Bombing of Japan one of main reasons for nuclear race

Following the US bombing of Japan, the Soviet Union, which would become America's Cold War rival, realized it had to have its own A-bomb as a deterrent to stop a repeat of Hiroshima and Nagasaki.

On August 29, 1949, the Soviet Union successfully detonated First Lightning – its own nuclear device – taking the Cold War to a new level.

The world had changed,” Vladimir Gubarev, writer, said. “The nuclear race had started. Within years, the arsenals of the US and Soviet Russia could have destroyed the world many times over.”

The USSR had been researching atomic weapons from the early 1940s. But it had lagged behind the US – something that became frighteningly clear after Hiroshima and Nagasaki.

With the US and the USSR becoming ever more hostile, the Soviets realized that at whatever cost they had to catch up to remain on par with American technology.

Mercury was needed for nuclear experiments, and the state gathered all the mercury it had,” said Theodor Gladkov, special services historian. “For four years afterwards, no new thermometers were made in the Soviet Union.

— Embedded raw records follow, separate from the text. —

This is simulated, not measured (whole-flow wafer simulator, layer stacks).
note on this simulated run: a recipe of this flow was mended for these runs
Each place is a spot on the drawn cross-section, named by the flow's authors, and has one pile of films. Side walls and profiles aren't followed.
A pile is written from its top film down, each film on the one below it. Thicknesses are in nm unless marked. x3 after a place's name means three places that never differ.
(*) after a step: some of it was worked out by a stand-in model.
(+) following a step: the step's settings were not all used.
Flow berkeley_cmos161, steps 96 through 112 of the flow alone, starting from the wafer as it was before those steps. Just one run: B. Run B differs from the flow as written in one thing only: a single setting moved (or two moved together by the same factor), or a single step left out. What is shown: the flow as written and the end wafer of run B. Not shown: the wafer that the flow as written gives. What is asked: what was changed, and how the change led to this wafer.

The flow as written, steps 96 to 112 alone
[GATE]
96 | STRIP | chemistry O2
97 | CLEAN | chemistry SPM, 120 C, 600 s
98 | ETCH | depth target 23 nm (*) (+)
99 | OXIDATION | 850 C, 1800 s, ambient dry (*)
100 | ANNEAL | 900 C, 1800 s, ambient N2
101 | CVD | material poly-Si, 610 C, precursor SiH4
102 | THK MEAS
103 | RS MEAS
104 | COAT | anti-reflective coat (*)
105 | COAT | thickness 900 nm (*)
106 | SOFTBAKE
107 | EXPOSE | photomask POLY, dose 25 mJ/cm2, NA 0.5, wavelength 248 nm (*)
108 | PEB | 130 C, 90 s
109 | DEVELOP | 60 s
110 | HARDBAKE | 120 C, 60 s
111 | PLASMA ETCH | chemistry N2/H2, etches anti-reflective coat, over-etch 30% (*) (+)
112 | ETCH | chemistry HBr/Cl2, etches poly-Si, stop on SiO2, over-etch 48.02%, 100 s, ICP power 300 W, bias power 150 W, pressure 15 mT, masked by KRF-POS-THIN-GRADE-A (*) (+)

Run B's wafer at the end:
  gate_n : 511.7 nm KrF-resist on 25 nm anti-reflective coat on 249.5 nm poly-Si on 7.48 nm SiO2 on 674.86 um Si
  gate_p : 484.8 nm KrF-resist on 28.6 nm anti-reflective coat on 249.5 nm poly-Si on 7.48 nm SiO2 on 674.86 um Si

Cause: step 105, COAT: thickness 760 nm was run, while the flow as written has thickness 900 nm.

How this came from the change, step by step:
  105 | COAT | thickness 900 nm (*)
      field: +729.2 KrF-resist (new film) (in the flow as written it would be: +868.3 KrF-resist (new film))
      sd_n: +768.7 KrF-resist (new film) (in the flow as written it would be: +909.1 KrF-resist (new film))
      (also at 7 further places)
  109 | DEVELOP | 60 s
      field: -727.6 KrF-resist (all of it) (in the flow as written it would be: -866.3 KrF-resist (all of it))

At once, scientists were assembled at a secret town in Southern Russia.

Yury Trutnev, nuclear scientist, recalled the conversation with his superiors.

They told me: Tomorrow, go to the airport. When there, stand by the statue of Stalin. Our people will put you on an airplane. I said, ‘Hold on. I haven't had the chance to pack my bags.’ They said: It doesn't matter. You must be there.”

Despite every effort, it took help from researchers who developed the American A-bomb to complete the Soviet nuclear project.

Many were Communist sympathizers, and passed vital information on to the Soviets.

It is no secret that the first Soviet bomb was a copycat of the one dropped on Hiroshima by the Americans,” Gubarev explained.

Two years later, the Soviets tested their own-design nuclear weapon. Nuclear parity had been achieved.

In the decades until the collapse of the Soviet Union the peaceful resolve of both sides was tested. On several occasions the world seemed to have teetered on the edge of nuclear annihilation.